Sun chief executive Jonathan Schwartz said combining the three technologies is exactly what data center administrators want to hear, given that they're the ones in charge of the interactions among the trio. "We want to be in a position to innovate on their behalf, at the system level, beyond the boxes -- across blades, racks, disk, and tape," Schwartz said in his blog.

As a result, Sun plans to be "strongly focused" on being a multiplatform storage provider, similar to how its servers today run multiple operating systems, and the company's Solaris operating system runs on other vendors' servers, Schwartz said.

Sun has said for a while that it sees the IT world shifting to open and general-purpose platforms, and it expects those systems to dominate growth for Sun and the market in general. The company last year started to move aggressively away from chips and systems designed for specialized tasks and toward a more multipurpose approach with the release of three general-purpose servers based on Advanced Micro Devices' Opteron chip.

The releases included the Thumper server, also known as the Sun Fire X4500, which is a tight combination of server hardware and up to 24 Tbytes of disk space assembled into a rack mount unit that's about seven inches high. The X4500 was Sun's first general-purpose storage system.If customers combine products like Thumper with Sun's recent network innovations, such as the Magnum InfiniBand switch or Crossbow network virtualization technology, "it begins to look like we've got all the right ingredients to reinvent the data center," Schwartz said.
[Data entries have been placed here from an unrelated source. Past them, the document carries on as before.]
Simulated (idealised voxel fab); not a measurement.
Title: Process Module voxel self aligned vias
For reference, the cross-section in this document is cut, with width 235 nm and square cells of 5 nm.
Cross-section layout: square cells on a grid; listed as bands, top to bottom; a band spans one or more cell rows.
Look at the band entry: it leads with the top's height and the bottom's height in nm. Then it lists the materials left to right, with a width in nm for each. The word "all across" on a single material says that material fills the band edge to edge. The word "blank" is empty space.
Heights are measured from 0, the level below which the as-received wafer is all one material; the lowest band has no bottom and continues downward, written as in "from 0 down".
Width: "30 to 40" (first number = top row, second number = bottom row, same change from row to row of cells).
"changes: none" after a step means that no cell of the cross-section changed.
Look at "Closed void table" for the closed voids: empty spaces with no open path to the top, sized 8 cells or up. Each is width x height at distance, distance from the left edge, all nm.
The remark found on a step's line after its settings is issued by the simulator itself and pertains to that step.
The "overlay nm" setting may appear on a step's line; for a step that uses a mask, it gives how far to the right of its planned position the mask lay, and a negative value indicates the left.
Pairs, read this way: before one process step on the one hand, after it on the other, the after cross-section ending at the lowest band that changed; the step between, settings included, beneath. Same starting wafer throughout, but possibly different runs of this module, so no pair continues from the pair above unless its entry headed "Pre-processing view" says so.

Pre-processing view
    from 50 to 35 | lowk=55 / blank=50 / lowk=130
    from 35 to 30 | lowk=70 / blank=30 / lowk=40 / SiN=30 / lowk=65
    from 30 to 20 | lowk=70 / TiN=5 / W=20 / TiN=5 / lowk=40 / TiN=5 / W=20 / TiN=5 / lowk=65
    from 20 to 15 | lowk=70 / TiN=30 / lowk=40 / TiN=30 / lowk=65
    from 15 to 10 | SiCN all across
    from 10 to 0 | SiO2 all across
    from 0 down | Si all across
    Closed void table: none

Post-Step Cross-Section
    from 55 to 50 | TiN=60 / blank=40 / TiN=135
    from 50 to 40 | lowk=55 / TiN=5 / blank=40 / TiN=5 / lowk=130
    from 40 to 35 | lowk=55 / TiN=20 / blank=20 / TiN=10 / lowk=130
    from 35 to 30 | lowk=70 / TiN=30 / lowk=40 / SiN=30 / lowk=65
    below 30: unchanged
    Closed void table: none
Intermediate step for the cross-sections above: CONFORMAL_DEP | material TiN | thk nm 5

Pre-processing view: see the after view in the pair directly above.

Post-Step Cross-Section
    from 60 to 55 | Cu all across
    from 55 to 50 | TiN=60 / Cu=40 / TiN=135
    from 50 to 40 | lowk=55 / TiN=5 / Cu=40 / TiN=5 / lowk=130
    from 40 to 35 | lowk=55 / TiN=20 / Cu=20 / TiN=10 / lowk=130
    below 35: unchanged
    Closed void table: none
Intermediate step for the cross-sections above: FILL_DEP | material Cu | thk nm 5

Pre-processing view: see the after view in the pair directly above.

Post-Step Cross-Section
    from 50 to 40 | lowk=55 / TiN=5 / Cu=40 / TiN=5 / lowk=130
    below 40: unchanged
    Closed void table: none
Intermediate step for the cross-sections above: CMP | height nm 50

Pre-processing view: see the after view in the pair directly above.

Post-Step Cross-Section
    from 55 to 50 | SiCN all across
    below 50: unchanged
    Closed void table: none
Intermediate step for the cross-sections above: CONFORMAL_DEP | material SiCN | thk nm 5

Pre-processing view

Sun's new systems team also is expected to continue development of standalone storage and networking, leveraging disk, tape, and future removable media as they build integrated systems, Schwartz said. "I'm expecting to see more innovation, faster time to market, and a breadth of opportunities emerging from serving our current customers better than ever, while inviting new customers with a constant stream of high-value innovation."

In a recent research note, Illuminata said it is seeing the industry swing toward server-storage dependence. Virtualization is among the factors pulling the industry in that direction. Virtualization vendor XenSource, for example, signed an agreement with Symantec to embed the Veritas Storage Foundation software into XenEnterprise, and "to collaborate further on delivering additional server-based storage and data management services," Illuminata said. XenSource rival VMware also is moving in a similar direction.